Page 1 of 1

regex with pipes?

Posted: Mon Aug 05, 2013 10:32 pm
by Eric!
I ran across some old code using regex like this for allowing alphanumeric with dot, dash and underscores:

Code: Select all

preg_match('|^[0-9.a-zA-Z_-]*$|', $value)
I was surprised to find it actually seemed to work, but I don't know why. The period isn't escaped and what's up with the pipes? I've only seen patterns done like /pattern/. I've found some cases where a similar regex from the same coder fails which makes me suspect they weren't properly tested. For example:

Code: Select all

preg_match('|[a-zA-Z]|', $value)
Seems to pass anything that has at least letter in it, but it is missing the string start ^ and $ so I would assume that it looks for one passing condition on any character and then returns a boolean result. The programmer was using this to validate alpha character strings, which obviously isn't correct, so I'm suspicious about all of the regex patterns.

Re: regex with pipes?

Posted: Mon Aug 05, 2013 11:15 pm
by requinix
The delimiters, the slashes you're used to, don't actually have to be slashes. They can be pretty much any character you want - just make sure you have one at the beginning and at the end before any flags, and that you escape any uses of it inside the expression. / and # are most common or popular, but I've seen ! ~ | used too.

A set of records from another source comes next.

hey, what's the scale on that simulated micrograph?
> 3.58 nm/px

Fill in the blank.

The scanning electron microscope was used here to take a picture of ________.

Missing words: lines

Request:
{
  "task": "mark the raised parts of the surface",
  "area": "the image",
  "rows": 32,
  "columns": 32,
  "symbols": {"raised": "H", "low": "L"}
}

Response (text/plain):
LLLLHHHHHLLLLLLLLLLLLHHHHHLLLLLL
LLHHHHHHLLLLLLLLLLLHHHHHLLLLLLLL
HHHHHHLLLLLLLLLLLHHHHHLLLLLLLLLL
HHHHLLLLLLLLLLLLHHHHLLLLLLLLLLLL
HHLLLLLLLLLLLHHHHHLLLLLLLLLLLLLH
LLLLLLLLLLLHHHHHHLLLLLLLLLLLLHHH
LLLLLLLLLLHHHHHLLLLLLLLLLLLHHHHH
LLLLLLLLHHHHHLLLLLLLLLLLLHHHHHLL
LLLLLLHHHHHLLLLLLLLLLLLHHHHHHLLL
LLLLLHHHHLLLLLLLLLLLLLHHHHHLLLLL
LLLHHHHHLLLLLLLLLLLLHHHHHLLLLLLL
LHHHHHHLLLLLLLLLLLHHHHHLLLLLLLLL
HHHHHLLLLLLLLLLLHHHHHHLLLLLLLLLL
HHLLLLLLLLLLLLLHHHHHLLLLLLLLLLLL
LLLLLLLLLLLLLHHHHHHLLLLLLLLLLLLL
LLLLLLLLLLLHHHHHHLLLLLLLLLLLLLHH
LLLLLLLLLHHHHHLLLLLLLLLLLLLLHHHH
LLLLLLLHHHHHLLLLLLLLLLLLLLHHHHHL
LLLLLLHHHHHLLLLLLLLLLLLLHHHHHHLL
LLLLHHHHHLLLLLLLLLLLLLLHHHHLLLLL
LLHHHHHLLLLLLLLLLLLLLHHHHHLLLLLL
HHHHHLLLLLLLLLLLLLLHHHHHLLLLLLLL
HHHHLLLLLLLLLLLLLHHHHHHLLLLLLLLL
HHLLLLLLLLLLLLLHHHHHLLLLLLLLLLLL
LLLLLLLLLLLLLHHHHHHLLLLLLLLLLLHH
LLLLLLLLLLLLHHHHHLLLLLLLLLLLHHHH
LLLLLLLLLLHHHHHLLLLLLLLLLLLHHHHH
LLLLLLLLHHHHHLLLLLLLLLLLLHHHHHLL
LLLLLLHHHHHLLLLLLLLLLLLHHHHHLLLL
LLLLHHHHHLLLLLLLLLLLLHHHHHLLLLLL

As for the period, the rules inside character sets change a bit: many metacharacters lose their special meaning. Like . + * ( ) { } $ all become just regular literal characters while ^ and - gain new/different meanings. So while you could escape that period if you wanted to, it's really not necessary because there's nothing to "escape".

Side note: if you want to validate a string containing only letters, ctype_alpha is better.

Re: regex with pipes?

Posted: Mon Aug 05, 2013 11:31 pm
by ragax
Couldn't have said it better than requinix!

Other delimiters I like are tildes and commas --- but I may be alone on that one.
I'll add that the forward slash is one of the worst you could choose as a standard delimiter because sooner or later you'll want to match urls, which will give you this kind of soup:
$pattern = '/http:\/\/www.you.com\/pics\//';

In your character class, note that you have all the elements of \w: 0-9, a-z, A-Z, and underscore.
So you could streamline the pattern to '|^[-.\w]*$|'
Err, I meant, ',^[-.\w]*$,'
:wink:

Re: regex with pipes?

Posted: Mon Aug 05, 2013 11:50 pm
by Eric!
Thanks. I couldn't find any specs on the delimiters (at least on the php side of the documentation) and I didn't know that the character rules changed. Like I said this is some old code and I found a bug with the alpha filter and when I was looking deeper I saw these other odd regex patterns. Now I know. :)

Re: regex with pipes?

Posted: Tue Aug 06, 2013 12:29 am
by requinix
ragax wrote:Other delimiters I like are tildes and commas --- but I may be alone on that one.
Really? Commas? Commas? Yeah... :crazy:

On the subject of picking delimiters, besides avoiding characters you're using in the expression (because let's be honest: backslashes look pretty ugly) I'd suggest avoiding metacharacters too. Like pipes. People accustomed to reading regular expressions will see the pipes and do a double-take because their first thought will be "oh, alternation... but wait that doesn't fit...".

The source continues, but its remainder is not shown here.